Performance Questions

I’ve been getting disappointing performance with this kernel. It takes around 2.3 seconds to run 256 times (256 times for 256 separate tiles. Each one contributes a piece of the final output. I chose to break it up into multiple kernels so I wouldn’t have a for loop 256x256 long. This also lets me overlap my memory copies with the kernel execution.) on an 8800GT, and I’m not sure what (if anything) is holding me back. The Profiler doesn’t work on my mac, which makes it more difficult to analyze my code. Am I making any obvious performance errors? Suggestions?

Thanks! :(

#define BLOCK_SIZE 256

#define TILE_SIZE 256

__device__ __constant__ float y_const[2500];

__device__ __constant__ float fx_const[2500];

__device__ __constant__ float fy_const[2500];

__device__ __constant__ float dy_const[2500];

//runs 256 times with a loop that iterates 256 times

//f points to a different tile of the input for each kernel call

__global__ void transform(cufftComplex* output, cufftComplex* f, unsigned int fM, 

							unsigned int fN, unsigned int fxN, unsigned int fyN, unsigned int start,

							float* x_g, float* dx_g)



	unsigned int tx = threadIdx.x;

	unsigned int bx = blockIdx.x;


	unsigned int elem = (unsigned int) (tx + (BLOCK_SIZE*bx)));

	unsigned int ifx = (unsigned int)elem % fxN;

	unsigned int ify = (unsigned int)elem / fxN;


	float fx = fx_const[ifx];

	float fy = fy_const[ify];


	__shared__ cufftComplex fTile[TILE_SIZE];


	fTile[tx] = f[tx];

	unsigned int ix, iy;

	float x, y, dx, dy, m, n, a;

	cufftComplex tot = make_cuFloatComplex(0,0);

	cufftComplex med;

	ix = start % fM;

	iy = start / fM;


	y = y_const[iy];

	dy = dy_const[iy];


	__shared__ float dx_s[TILE_SIZE];

	__shared__ float x_s[TILE_SIZE];


	dx_s[tx] = dx_g[ix + tx];

	x_s[tx] = x_g[ix + tx];




	a = y*fy;

	unsigned int counter = 0;

	#pragma unroll

	for (counter = 0; counter < TILE_SIZE; counter++){	


 		//lots of calculations

		x = x_s[counter]; 

		dx = dx_s[counter]; 

		m = -TWOPI*((x * fx) + a); 

		n = dx*dy; 

		med = cuCmulf(((cufftComplex*)fTile)[counter], make_cuFloatComplex(n * __cosf(m), n * __sinf(m))); 

		tot = cuCaddf(tot, med); 




	if (start == 0)

		output[elem] = tot;

	else output[elem] = cuCaddf(output[elem], tot);


How much time does this kernel take (GPU time in cudaprofile).
I saw that you use “%” operation, it is very slow, try not to use it.
In my experience, first of all I never use const memory, I use global memory to get the gld_incoherent valua in CUDA profile.
and try to know how to reduce the gld_incoherent by using shared memory, if can not I will use global memory or texture memory.

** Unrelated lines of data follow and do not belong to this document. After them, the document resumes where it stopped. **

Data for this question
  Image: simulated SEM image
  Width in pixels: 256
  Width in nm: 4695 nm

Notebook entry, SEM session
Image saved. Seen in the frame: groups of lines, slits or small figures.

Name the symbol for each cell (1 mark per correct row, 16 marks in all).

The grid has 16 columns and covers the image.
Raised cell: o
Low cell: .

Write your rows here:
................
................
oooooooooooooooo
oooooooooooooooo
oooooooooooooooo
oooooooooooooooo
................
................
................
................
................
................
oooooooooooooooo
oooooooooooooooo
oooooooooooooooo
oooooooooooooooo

Would you please using global memory with (y_const, fx_const, fy_const, dy_const).
and then try copy to shared memory without gld_incoherence. if not, bind it with texture.

It seems to me that the for-loop is independent of counter, except for ‘tot’. If so, do these calculations in parallel, store the ‘tot’ results in a shared mem array and use the reduction algorithm to sum ‘tot’.
But is it quite difficult to read, please use more descriptive names i.s.o. x, dx, etc.

Thanks for the quick replies!

The profiler doesn’t work on my mac if I use any counters or other options, but I did time it with cuda events. Each kernel usually takes around 0.0088 seconds, so kernel overhead isn’t too much of a problem. This is a slightly simplified version, so I do have bit shifting instead of %. I only use it twice though, so the performance gain is small. I have also tried constant memory vs global memory, and there isn’t much of a difference unfortunately. I’ll look into texture memory though. I’m not able to look at the gld_incoherence value, but all memory accesses should be coalesced if possible (I could be wrong…).

I considered such an approach, but I figured all the extra memory accesses to global memory would make it not worth it. To get each element in the 256x256 output array, I have to perform calculations on every element in an input 256x256 array (right now, each thread computes a piece of a single element in the output array using a small tile of the input. Each successive thread in a block handles a different output element. I did it this way so threads could share an input tile copied into shared memory.). In the end, I would have even more redundant memory access than I already have, and I would still end up with some reduction over global memory :( . It does seem like something to try though. At this point, I’m not quite sure what is slowing down my program (any ideas?). I hope I understood you correctly.


Parallel access to global memory should, in principle, be much faster than sequential access. So instead of assigning one thread for each output element, try using many threads for one output element (eg. a block per element).